For our one splurge night on our Belize/Guatemalan vacation, Lindsay and I stayed at the Tikal Inn in Tikal National Park in Guatemala. Tikal National Park is located in the Peten region of Northern Guatemala and is home to the largest excavated Mayan ruins. Only about 25-30% of the area is uncovered and the rest of the vast ruins lie under the deep jungle canopies. Most visitors will do Tikal National Park on a day trip from either Belize or from Flores, Guatemala.
However, you can also stay overnight in the park at one of the three hotels in park – Tikal Inn, Jaguar Inn, or Jungle Lodge. Each hotel is slightly different, but offer similar packaging. The hotels are also located right next to each other near the parking lot about 1km from the Grand Plaza.
We chose to stay at the Tikal Inn. Lindsay made reservations in advance of our arrival and I’m glad she did. A student ecology class from Loyola University in New Orleans, LA arrived a few hours after we did and thus the entire hotel was sold out! We opted for a jungle-side bungalow for about $135 USD (or $67 USD each). The price included dinner, breakfast, and a sunrise tour.
It was certainly our most expensive night of the trip, but it was worth the cost. The Tikal Inn feels like a small resort in the middle of the jungle of Guatemala. The staff were welcoming and friendly. A few spoke fluent English while many knew some English. It’s best to know a little Spanish if you go (or bring a Spanish phase book to help you get by). After paying (the hotel will give you a 5% discount if you pay in cash versus credit card), we were shown to our little bungalow located a short walk from the main hotel building.

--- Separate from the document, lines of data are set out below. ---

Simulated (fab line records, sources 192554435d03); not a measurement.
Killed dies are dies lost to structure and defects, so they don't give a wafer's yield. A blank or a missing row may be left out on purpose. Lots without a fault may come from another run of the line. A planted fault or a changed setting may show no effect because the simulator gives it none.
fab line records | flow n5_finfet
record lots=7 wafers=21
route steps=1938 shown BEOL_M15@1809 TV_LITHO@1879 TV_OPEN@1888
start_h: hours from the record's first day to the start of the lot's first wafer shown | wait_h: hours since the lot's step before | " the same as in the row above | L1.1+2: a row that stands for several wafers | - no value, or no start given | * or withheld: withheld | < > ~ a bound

Our bungalow room was simple with two queen beds and a small bathroom in the back. The roof was thatched in a traditional-style. The room was cool, but in case we got hot, we could turn on the over-head fan when we had power. What’s that you say… no power? There are no power lines that run to Tikal, thus all the electricity in the park is run by generators. To conserve energy, the generators only run from about 6pm to 11pm each night. So bring a flashlight or headlamp with you for ease of going to the bathroom at night!
As we arrived at the park it started to rain. I grabbed a book and read in one of the chairs on the porch of our little bungalow for awhile. Soon the rain shower stopped and Lindsay and I explored the grounds a little before embarking on our first visit to the ruins. We eyed the welcoming aqua blue pool that called our sweaty, humid-soaked bodies to jump in. After exploring a bit of the park we decided we would come back and swim a few laps.
We checked out some of the local flora around the grounds. I spied mangoes and cashews (although we didn’t know they were cashews until our cave tubing trip the next day) and many colorful and sweet-smelling flowers. In the distance of the jungle we could hear the songs of various birds flying about.
After exploring the Mayan ruins a bit, we returned to our room to change into our swimsuits to hit the pool. The power came on as we were changing and thus I was able to charge my camera batteries and my phone! The pool was cool and felt wonderful on our tired muscles. Those steps up the Mayan ruins are quite massive! Just as we entered the pool to relax, the group of college students started jumping in in droves. We chatted a bit with a couple of the students and then retreated back to our bungalow for a hot shower! Oh, did that feel fabulous! Both the water temperature and water pressure were delightful. The only thing about the shower that was not so delightful was its poor ability to drain through the drainage pipe so our shower was about 5 inches deep. Luckily, the shower stall was sunk a few inches in the ground so the water didn’t spread out across the rest of the bathroom.
After dressing, Lindsay and I headed to the dining room for dinner. Dinner was excellent. There is not many options on the menu. As I recall, the options were fish, chicken, or beef with vegetables and rice. I chose the fish and Lindsay tried the beef. Both dishes were cooked well and quite yummy. Then again I’m not super picky when I’m hungry!
After dinner, we both read a while until the lights went out. I set my alarm for 3:45am so we could go on the sunrise tour in the morning. I slept quite well that night. I did get a little cold in the middle of the night when the temperature of the jungle cooled, but luckily they provide you extra blankets. I enjoyed sleeping to the sounds of the jungle. If you don’t like jungle sounds or are a light sleeper then I highly suggest bringing ear plugs!
My alarm went off and I quickly put my contacts in to realize that it was pouring rain out! Bummer. Lindsay and I decided we would sleep in and skip the sunrise tour since we predicted the sunrise would be cloudy. The downfall of going to Tikal in the beginning of the rainy season. We woke up (again) and headed back to the park for the 6am opening of the gate. We spent a couple hours exploring the parts of the park we missed yesterday and taking in the sites. The rain had stopped and the day was turning out to be quite nice.
After working up an appetite walking around the Grand Plaza, we headed back to our rooms to pack and eat breakfast. Breakfast was just a delicious as dinner. I opted for the pancakes and Lindsay ordered the eggs. We were both served fresh squeezed juice and tea or coffee.
On taxi driver arrived promptly at 10am to bring us back across the border to Belize. It was time to say goodbye to our time at Tikal. I will definitely be back.